It can’t already be time for a baggie revival, can it?
In 1989 Britain was raving mad, deserting the clubs for the countryside to dance the night away to DJs spinning the latest synth and sampler generated sounds. Doomsayers began predicting the death not only of rock, but of live music entirely. And it was precisely at that moment that a clutch of bands galloped to the rescue. Hailing from Manchester, and led by The Stone Roses and Happy Mondays, they unleashed their weapons of swirling atmospheres, blurred guitars and irrepressible dance rhythms, a perfect blend of pop-rock and acid house, saving their nation from a total techno takeover.
Fast forward 21 years and meet The Whip, a band that could only have emerged from Manchester itself. “I wanna be trash,” Bruce Carter ever more adamantly pleads on X Marks Destination’s opening track, “Trash,” a reiterated lyric that instantly evokes The Stone Roses’ “I Wanna Be Adored.” In truth, “Trash” bears little more resemblance to that dreamy, yearning, psychedelic rinsed classic, other than its equally memorable; “Adored” on steroids, with a compulsive, driving rhythm, a shadowy, almost threatening ambience, and a jubilant keyboard melody that bounces gaily over the pounding beats and bass, and jittery post-punk guitar.
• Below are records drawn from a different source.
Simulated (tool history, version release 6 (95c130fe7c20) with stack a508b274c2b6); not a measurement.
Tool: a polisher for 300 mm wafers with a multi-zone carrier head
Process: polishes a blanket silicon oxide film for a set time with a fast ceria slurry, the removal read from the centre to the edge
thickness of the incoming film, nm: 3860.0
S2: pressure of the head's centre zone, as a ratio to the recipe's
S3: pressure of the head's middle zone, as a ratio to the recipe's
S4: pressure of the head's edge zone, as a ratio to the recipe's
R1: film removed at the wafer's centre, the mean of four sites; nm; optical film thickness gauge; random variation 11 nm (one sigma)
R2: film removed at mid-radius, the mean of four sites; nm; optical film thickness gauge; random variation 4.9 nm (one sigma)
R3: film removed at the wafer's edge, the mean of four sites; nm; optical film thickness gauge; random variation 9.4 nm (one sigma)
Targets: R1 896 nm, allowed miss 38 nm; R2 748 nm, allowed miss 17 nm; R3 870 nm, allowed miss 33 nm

So, The Whip are definitely not your parents’ baggy, although, like their predecessors, they’ve hung out at the electronica clubs, they’re not under the spell of acid house, preferring a straight-forward techno. They’ve obviously also spent their time immersing themselves in their parents’ collection of post-punk and early new wave records. Collide their influences, and the result is a thoroughly unique retro dance band.
“Fire” is further proof of their inspired cross-over sound, built around a muscular bass, adamant beats, and splodgy keyboards, which combine to conjure up early ’90s techno, while futuristic synths and a strong post-punk melody tie it all together. The instrumental “Divebomb” features even splodgier keys, a funky aura, and a combative rhythm, techno spilling towards trance, but with the ferocious feel of punk underlying it all.
“Blackout” slams around post-punk territory, but its rhythm is entirely club beat driven. In contrast, “Save My Soul” swirls into the shadows of dark dance, albeit a gloomy realm lit by delicate new romantic touches. “Muzzle #1″ beautifully combines both genres, the aura is threatening coalescing around an aggressive bass line, splatters of sinister surf guitar, and a rhythm that never lets up. A song perfectly poised between post-punk and dark dance, but with a rhythm that is far more powerful than both.
Elsewhere, The Whip flick around synth-pop, explore a variety of early electronica styles, pay tribute to both Depeche Mode and New Order, wade deeper into the new wave, and conjure up more than flamboyance and glory of the New Romantics. There’s myriad retro and synth-pop-dance bands on the scene today, but The Whip beat them all at their resurrection game. They revisit the past, but The Whip succeeds at creating a sound that’s entirely fresh and new. Amazingly, Destination is the band’s debut, but they already boast the assurance and self-confidence of a band twice their age. The baggie revival begins here.